Felipe Calderón, Mexico’s centre-right presidential candidate, on Wednesday accused his leftwing rival of “intolerance” and “irresponsibility” by alleging foul play in last Sunday’s election and calling for street protests.

In a Financial Times interview, Mr Calderón said Andrés Manuel López Obrador “wanted to make the people believe he had won”.

“It is not true. Then he wanted to make them believe that there was foul play. That is not true either, and we will fight these tricks one by one.”

His comments on Wednesday come as the electoral authorities began an official count to determine the winner of what is proving to be Mexico’s tightest presidential election yet. The result is expected in the next four days.

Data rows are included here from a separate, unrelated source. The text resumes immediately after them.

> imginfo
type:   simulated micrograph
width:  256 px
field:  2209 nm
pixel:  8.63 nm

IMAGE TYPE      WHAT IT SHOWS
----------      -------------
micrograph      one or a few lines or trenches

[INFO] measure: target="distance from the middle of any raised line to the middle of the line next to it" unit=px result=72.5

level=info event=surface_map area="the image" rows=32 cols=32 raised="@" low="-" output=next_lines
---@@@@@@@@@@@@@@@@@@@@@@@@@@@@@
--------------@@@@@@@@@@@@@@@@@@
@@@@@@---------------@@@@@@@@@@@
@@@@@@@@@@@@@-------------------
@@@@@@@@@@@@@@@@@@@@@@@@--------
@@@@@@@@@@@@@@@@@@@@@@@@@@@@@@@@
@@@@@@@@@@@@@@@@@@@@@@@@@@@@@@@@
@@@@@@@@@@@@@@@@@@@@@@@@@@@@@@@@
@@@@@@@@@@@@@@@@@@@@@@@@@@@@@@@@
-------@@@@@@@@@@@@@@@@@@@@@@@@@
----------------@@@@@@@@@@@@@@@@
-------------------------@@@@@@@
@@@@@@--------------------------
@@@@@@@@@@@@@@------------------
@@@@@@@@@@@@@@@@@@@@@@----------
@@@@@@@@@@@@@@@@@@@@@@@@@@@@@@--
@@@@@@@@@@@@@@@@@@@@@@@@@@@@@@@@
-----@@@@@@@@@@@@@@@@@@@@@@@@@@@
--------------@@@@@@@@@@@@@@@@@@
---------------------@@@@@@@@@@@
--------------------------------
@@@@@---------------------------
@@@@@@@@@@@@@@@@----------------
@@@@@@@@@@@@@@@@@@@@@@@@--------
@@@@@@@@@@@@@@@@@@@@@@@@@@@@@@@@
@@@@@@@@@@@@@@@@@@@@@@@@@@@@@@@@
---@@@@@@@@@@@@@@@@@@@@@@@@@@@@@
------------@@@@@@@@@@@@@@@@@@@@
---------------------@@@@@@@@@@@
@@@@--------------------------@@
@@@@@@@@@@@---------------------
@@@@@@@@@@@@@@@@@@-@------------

According to a preliminary – and incomplete – count, Mr Calderón, the candidate of the ruling National Action party (PAN), has a lead of 257,000 votes, or 0.6 per cent of the total cast, over Mr López Obrador’s Democratic Revolution party (PRD).

On Tuesday, a top PRD official told the FT that the party would “almost certainly” challenge the result in the courts, claiming that the initial count was riddled with inconsistencies.

Admitting his concern about the impact such behaviour would have on Mexico’s social and political stability, Mr Calderón said: “To invoke fraud without offering proof, don’t you think that is a danger to the country?”

He also expressed concern about what he called a PRD strategy to annul the election.

Mexico’s electoral laws permit a limited number of circumstances where one or more of the 130,000 ballot boxes sealed on Sunday can be reopened as part of the official count, with the physical paper votes they contain being recounted one by one.

However, Mr Calderón said the law forbids the reopening of any boxes unless the electoral authorities agree there is due cause. Flouting the rules, he said, could potentially invalidate the result.

Despite these worries, Mr Calderón underlined his optimism that the electoral authorities would soon recognise his victory.

His first priority as president-elect would be to broker a pact of national unity to close the deep rifts that have opened up since campaigning began in January.

Part of that pact could even include invitations to members of Mr López Obrador’s PRD.

But he admitted that such an alliance was “remote”, and said a more likely possibility would be a coalition government with the Institutional Revolutionary party (PRI), which governed Mexico for 71 years until it lost in 2000.

As president, he said, he would orientate foreign policy towards the immediate region, and hinted that his first state visit would be to a Latin American country.